Arjan Hogenaar & Wilko Steinhoff, from KNAW, gave a presentation on AID, a Dutch Academic Information Domain. I’ll be honest and admit I didn’t pay much attention to this as I was writing up my blog notes for Session 3. Follow the hyperlinks for more information.
I was able to concentrate on the next two presentations which were both interesting and relevant to our work at Lincoln. The first was by Chris Awre, from the University of Hull, who is working on the EThOS project, a joint project between several HE institutions and the BL. It’s a project to provide a central repository service for e-theses produced in the UK. The idea is that the BL will harvest e-thesis specific UK ETD metadata provided by University repositories to create a single point of access to this type of academic output. Interestingly, the business model for this is a subscription service, whereby universities are expected to pay for the harvesting of metadata and digitisation of hard copy theses when they are requested. The content is Open Access (search, download), financially supported by a paid-for harvesting and digitisation service. It’s always interesting to see how people are creating new business models based on freely giving a product away. I hope it’s a success.
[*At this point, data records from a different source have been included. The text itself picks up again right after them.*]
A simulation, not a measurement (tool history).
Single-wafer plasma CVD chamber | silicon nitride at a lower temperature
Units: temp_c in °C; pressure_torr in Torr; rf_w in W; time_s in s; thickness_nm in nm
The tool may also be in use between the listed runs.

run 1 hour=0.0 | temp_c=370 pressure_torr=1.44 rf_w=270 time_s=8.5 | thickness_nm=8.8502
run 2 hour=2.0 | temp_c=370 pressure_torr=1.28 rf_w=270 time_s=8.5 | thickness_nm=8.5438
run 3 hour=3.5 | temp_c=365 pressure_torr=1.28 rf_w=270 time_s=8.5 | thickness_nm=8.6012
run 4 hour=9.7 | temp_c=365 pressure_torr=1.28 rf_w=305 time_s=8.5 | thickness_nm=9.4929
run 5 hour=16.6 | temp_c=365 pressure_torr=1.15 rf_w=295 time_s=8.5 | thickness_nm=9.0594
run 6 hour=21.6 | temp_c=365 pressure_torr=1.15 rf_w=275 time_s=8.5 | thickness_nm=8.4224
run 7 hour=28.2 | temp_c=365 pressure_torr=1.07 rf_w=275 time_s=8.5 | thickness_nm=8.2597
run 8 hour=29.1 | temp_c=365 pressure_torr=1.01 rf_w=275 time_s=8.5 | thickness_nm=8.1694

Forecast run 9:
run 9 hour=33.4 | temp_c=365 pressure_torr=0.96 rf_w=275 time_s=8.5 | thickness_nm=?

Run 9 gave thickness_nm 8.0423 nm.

The third presentation was by Vanessa Proudman, from Tilburg University and the DRIVER Project. This was excellent, not least because of the rare clarity of presentation but also because the research findings are directly relevant and useful to us at Lincoln as we embark on establishing a repository service in the University. Vanessa looked at the challenges we face in populating our repositories and suggested key methods of increasing the number of deposits, noting that even with a Mandate, the deposit rate is only 40-60%. This work is published as part of a new book (chapter 3), which, naturally, can be downloaded here. Upon return to work, I intend to look at this in detail and begin drafting a plan for the next phase of our repository project, which is to establish an Open Access Mandate at the University and begin the important advocacy work within the Faculties.